Though the city’s beauty and regal history are undeniable, for Jews the city is infamous for a much darker past. For the Jew touring Vienna, oppression, destruction, evil and hatred flood the streets of the capital of Hitler’s birthplace. The imposing grandiosity of the Neue Burg wing of the Hofburg is accompanied with the imposing imagery of Hitler speaking to a crowd of thousands upon thousands of Viennese citizens in that same spot. The rich history of Vienna is tainted with horrible antisemitism.
However, remarkably, not even a century following that indescribable antisemitism, the streets of the city do not feel saturated with antisemitism. The people there seem to assume responsibility and recognize their soiled past. The modern city even has some of the strictest antisemitism laws, some crimes even punishable with up to two years in prison. I looked around and was baffled by how rapidly the views of the people changed.
I felt myself constantly wondering: how can a city with such rampant disgust of Jews turn into what it is now? How can the city with such a dark past ensure that it never regresses?
I found my answer in the Austrian Parliament.
While in Vienna, I had the privilege to hear from Rifka Junger, an incredible woman who is the Advisor on Combating Antisemitism, Jewish Life and Holocaust Remembrance for the Austrian Parliament.
She explained that the solution is to educate Austrians about their dark past. She believes that the Austrian narrative that “Austrians were the first victims of the Second World War” is incredibly dangerous for a resurgence of antisemitism. Instead, a narrative of responsibility must be taught. Austrians must recognize their stained history and recognize their responsibility to take action and ensure that it never happens again.

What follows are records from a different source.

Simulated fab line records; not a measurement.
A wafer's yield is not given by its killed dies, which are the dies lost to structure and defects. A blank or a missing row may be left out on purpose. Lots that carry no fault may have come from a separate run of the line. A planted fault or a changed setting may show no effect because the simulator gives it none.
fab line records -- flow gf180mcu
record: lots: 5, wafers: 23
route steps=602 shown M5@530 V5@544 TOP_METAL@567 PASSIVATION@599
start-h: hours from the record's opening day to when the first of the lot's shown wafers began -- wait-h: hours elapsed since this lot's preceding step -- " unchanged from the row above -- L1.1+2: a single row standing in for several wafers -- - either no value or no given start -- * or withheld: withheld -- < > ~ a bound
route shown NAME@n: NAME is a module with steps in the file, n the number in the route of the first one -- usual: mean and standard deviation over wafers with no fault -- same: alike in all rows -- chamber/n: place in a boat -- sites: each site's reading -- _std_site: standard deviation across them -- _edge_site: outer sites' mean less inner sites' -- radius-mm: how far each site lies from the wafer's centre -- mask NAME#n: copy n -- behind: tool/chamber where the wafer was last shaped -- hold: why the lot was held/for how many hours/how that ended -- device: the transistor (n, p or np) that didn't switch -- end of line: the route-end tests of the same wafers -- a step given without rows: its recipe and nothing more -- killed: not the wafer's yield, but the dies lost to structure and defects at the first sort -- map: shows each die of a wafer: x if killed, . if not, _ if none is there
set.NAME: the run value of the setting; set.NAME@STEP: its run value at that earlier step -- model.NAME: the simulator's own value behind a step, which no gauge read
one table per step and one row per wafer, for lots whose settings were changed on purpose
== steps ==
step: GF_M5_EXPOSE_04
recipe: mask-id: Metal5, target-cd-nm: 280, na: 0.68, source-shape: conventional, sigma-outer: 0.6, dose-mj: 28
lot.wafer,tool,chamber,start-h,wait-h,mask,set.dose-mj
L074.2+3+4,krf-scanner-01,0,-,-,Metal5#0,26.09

She led a tour of her new permanent exhibit at the library in the Austrian Parliament accomplishing just that. It was small and informative, defining antisemitism, providing testimonies, and discussing both what to do if you see antisemitism occurring as well as elements of societal discourse that people do not realize are antisemitic. The exhibit ended with a detailed description of Austria’s responsibility for the atrocities which occurred, providing a handout which briefly describes antisemitism and provides numbers and organizations to contact if one witnesses antisemitism.
After I viewed this exhibit, I felt a deep sense of pride. I could not help but stand in the presence of this exhibit, in the government building of a country which, in the very recent past, opened its arms to wholly embrace a man who sought the eradication of the Jewish people, in utter shock. Not even a century ago, the idea that the Parliament of Austria would feature a state-created exhibit on preventing and identifying antisemitism would have been entirely preposterous. As a Jew, how could I not feel amazement at seeing this acknowledgement and justice in a place once so void of that?
I stood there fantasizing — if only every city had an exhibit like the one in Vienna, if only every city took measures such as that to quell antisemitism. Images of Israeli flags lovingly flooding Washington, people uniting together outside the United Nations and unity flooded my mind and I felt pride knowing that that exhibit was part of an ever-important movement to halt rampant antisemitism. Every city should have an exhibit like that to rightfully, at long last, recognize and take responsibility for constant, unrelenting antisemitism.
But suddenly, in the midst of these feelings and thoughts of justice, my mind transported me from Vienna to America. I began to imagine the same exact exhibit, the same exact message, but about racism instead of antisemitism. I imagined that I stood in a federal museum, or even a state museum, in America, in front of an identical exhibit. An exhibit outlining microaggressions, explaining how racism is sometimes systematic, accusing me of racism, and stating that the government, that I, should take responsibility and acknowledge its dark past.
I was imagining this identical exhibit with the same messages and the same panels, but my feelings, my thoughts about it, could not be more different. I felt I was being accused of crimes which I did not commit, I was being unjustly lectured. Images of BLM riots, college campus encampments and chaos raced through my head, and I felt an anger and frustration rise inside of me. The feelings of importance and of justice exemplified by the previous exhibit wholly dissipated. Instead, imagining myself across from the exhibit on racism, I felt anger and frustration.
Instead of feelings of justice and pride, I imagined that exhibit with scoffing and resentment. It was clearly a ploy of the silly “woke agenda,” and it was absurd to have an exhibit lecturing me about crimes that are unfounded. I quickly dismissed that entire exhibit as being presumptuous and “woke.”
But in the midst of these feelings and thoughts of injustice, I was brought back to the Austrian Parliament — I was standing in front of the exhibit on antisemitism again, and my vision of justice and importance came surging back.
I couldn’t figure out what the difference was. Why was it that one exhibit felt like it was of the utmost importance and utmost justice, while I viewed the other as silly and unfounded? Why was it that I attributed so much importance to one, but dismissed the other for being “woke?”
I understood why I felt pride in front of one and not the other since, obviously and even correctly, I feel more pride and see more importance in the one which is about me and my people. It makes sense to have a greater appreciation for the exhibit which is about me.
But why were my associations with the one that wasn’t about me only of anarchy, extremism and heartlessness, ignoring the underlying point of the exhibit? Why did I completely reject one and completely laud the other?
I knew with certainty that the answer to my questions was not to completely and blindly accept the “woke agenda,” but I wasn’t sure what I should think of it. I wasn’t quite sure what the differences between the two exhibits were, and I wasn’t quite sure why I felt contradictory feelings between them.
As a Jew who is raised up when standing in front of the exhibit on antisemitism, should I feel the same way when standing in front of the same exhibit on racism? How should I, as a Jew, feel about the exhibit when it isn’t about me?